Spanish sport is set to be overhauled with new laws aimed at boosting grassroots athletes and cracking down on doping.
Significant changes were agreed following a meeting between the country's Sports Minister José Manuel Rodríguez Uribes and Spanish Olympic Committee (COE) President Alejandro Blanco.
Three new "pillars" have been approved, the COE said, to "enhance" sport in Spain both now and in the future.
The first pillar will be a law to "prioritise" support for grassroots sport, as well as women's competition and university events.
"Minority" sports and their federations will also be backed by this law, which will replace legislation which has been in place since 1990 if approved by politicians.
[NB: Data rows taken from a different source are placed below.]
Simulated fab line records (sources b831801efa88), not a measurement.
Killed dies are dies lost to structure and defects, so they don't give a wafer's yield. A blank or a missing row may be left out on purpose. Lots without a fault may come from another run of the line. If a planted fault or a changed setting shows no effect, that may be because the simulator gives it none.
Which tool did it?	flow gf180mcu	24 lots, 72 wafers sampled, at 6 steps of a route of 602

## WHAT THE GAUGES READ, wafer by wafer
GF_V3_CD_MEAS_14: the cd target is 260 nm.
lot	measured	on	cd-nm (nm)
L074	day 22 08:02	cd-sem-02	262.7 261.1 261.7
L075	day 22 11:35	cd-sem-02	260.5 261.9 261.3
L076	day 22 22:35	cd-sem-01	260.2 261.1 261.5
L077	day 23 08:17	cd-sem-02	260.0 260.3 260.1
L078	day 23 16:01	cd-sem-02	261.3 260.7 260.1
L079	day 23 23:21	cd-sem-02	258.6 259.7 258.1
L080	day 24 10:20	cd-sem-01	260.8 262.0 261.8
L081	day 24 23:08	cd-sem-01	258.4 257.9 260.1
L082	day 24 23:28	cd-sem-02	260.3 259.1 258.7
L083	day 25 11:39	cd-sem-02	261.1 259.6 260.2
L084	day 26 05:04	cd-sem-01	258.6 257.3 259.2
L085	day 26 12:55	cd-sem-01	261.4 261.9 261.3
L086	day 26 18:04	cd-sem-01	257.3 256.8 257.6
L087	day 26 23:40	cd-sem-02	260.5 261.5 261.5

The second pillar will be a law to combat doping which the COE claimed would see Spain adapt to the current requirements of the World Anti-Doping Agency.
According to AS, a crucial part of this legislation will be the elimination of the Administrative Court of Sports from the doping process, which has previously overturned a number of resolutions.
This has included cases which were part of Operation Puerto, a high-profile Spanish investigation launched in 2006 which implicated several leading cyclists.
A National Anti-Doping Committee will solely deal with sanctions and appeals under the new law, AS said.
Lighter punishments for amateur athletes and those caught using recreational drugs are also due to be introduced.
The third pillar of the overhaul will be the creation of an athlete statute to provide "comprehensive security to the athlete during their sports career and support after their retirement, as well as visibility, recognition and a charter of basic rights and duties".
Uribes and Blanco also used their meeting to discuss a plan which will support Spanish athletes in the build-up to the 2024 Olympic Games in Paris.